Sum now and ratio in the past – The sum of the present ages of a father and son is 60. Six years ago the father was five times the son. After 6 years, what will be the son’s age?

Introduction / Context:
We have a present-time sum and a past-time ratio. Converting both into equations in present variables and solving yields the son’s current age, from which we can project six years into the future.

Given Data / Assumptions:

• Let F = father, S = son (present ages).
• F + S = 60.
• Six years ago: F − 6 = 5(S − 6).
• Asked: S + 6.

Concept / Approach:
From the past ratio: F = 5S − 24. Substitute into the sum to solve for S, then add 6.

Step-by-Step Solution:
F = 5S − 24.(5S − 24) + S = 60 ⇒ 6S = 84 ⇒ S = 14.After 6 years: S + 6 = 20.

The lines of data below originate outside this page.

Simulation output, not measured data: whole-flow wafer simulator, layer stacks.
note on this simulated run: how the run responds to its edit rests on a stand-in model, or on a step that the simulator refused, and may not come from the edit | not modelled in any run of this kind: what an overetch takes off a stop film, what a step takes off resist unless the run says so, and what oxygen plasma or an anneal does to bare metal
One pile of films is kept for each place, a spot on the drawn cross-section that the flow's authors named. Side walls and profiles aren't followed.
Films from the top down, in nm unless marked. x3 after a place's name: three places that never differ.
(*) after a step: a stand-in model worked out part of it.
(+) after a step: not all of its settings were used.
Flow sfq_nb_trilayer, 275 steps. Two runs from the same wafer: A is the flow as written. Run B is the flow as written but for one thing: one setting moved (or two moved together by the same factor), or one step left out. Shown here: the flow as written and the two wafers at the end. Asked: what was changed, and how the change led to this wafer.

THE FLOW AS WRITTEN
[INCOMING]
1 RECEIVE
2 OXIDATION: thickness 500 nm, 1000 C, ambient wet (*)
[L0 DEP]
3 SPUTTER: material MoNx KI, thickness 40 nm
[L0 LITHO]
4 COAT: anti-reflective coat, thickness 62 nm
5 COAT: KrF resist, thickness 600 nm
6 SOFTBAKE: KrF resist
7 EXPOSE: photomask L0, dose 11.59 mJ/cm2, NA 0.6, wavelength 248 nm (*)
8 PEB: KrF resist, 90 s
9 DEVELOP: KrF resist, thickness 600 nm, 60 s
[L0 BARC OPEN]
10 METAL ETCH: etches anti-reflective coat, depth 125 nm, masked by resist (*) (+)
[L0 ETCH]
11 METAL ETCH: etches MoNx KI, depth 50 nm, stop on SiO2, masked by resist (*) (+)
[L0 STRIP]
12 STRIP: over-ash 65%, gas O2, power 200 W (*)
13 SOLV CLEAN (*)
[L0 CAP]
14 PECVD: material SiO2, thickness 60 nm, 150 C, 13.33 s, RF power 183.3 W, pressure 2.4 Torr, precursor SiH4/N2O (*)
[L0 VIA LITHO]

Verification / Alternative check:
Check the past relation: F = 46; six years ago 40 and 8 → 40 = 5 × 8, true. Present sum: 46 + 14 = 60, true.

Why Other Options Are Wrong:
They do not follow from the unique solution S = 14.

Common Pitfalls:
Dropping the −6 term on only one side of the past equation or forgetting to compute “after 6 years.”

Final Answer:
20